Wilfred Burchett, the maverick Australian journalist who defied US General Douglas MacArthur and eluded military authorities by travelling to the bombed Japanese city of Hiroshima, was totally unprepared for what he saw. His September 5, 1945 dispatch in the London Daily Express became the famous "warning to the world" that the nuclear age had dawned. Burchett, later vilified as a communist sympathiser for covering the wars in Korea and Vietnam from behind enemy lines, was the first western reporter to make it to the bombed city. His graphic description of the effects of radiation poisoning was derided by the occupation authorities.
"In Hiroshima, 30 days after the first atomic bomb destroyed the city and shook the world," Burchett's report began, "people are still dying, mysteriously and horribly - people who were uninjured in the cataclysm from an unknown something which I can only describe as the atomic plague . . . Hiroshima does not look like a bombed city. It looks as if a monster steamroller has passed over it and squashed it out of existence. I write these facts as dispassionately as I can in the hope that they will act as a warning to the world."
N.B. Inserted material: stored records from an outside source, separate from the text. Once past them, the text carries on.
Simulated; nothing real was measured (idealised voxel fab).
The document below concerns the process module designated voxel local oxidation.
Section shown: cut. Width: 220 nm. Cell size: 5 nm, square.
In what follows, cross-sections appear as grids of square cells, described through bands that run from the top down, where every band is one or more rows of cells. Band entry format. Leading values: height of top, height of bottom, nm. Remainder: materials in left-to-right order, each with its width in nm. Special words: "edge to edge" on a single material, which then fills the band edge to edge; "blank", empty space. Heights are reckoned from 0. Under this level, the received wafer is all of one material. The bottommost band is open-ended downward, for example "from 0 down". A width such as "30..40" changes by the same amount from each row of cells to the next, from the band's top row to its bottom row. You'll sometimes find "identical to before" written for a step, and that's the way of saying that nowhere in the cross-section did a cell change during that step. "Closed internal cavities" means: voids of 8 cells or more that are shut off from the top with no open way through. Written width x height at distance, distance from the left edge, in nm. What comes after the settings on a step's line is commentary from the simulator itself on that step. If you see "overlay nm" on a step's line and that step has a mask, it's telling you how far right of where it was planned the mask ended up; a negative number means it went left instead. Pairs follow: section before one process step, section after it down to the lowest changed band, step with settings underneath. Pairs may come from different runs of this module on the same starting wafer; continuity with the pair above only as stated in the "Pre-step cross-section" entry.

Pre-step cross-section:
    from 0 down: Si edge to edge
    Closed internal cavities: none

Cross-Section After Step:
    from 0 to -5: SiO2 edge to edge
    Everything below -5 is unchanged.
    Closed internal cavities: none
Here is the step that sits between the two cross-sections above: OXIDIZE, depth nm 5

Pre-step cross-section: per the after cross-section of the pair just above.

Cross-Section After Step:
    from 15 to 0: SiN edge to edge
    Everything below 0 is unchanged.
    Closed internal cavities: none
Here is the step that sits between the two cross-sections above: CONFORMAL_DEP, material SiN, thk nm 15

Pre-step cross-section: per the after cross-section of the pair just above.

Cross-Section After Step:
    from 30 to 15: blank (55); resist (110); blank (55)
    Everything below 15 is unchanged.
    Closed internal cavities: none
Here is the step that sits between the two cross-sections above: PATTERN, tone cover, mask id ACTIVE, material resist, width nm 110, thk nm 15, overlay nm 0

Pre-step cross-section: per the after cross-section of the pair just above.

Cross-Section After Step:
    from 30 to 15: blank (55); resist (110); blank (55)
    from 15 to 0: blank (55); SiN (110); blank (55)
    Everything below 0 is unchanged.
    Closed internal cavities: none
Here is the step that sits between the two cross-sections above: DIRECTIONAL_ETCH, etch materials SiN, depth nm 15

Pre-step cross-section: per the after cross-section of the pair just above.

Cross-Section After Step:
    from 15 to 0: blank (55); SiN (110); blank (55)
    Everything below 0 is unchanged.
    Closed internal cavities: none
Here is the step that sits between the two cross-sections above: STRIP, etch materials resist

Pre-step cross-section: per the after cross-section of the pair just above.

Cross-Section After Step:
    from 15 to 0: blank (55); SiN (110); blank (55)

The devastation of Hiroshima and its aftermath eclipsed anything that Burchett had seen during his coverage of the Pacific war. By the end of the year, 140,000 people had died in Hiroshima either directly from the impact of the bomb or the radiation sickness that followed. The counterpoint to Burchett's account was provided by an "embedded" journalist, the New York Times science reporter, William L. Laurence, who had also been recruited to the Pentagon payroll. He witnessed atomic testing in the US and the bombing of Nagasaki from a US Air Force plane three days after the Hiroshima explosion. There was vengeance in his account. "Does one feel any pity or compassion for the poor devils about to die? Not when one thinks of Pearl Harbour and the Death March on Bataan," Laurence wrote. His 10-part series celebrated the advent of the atomic bomb and won him a Pulitzer Prize.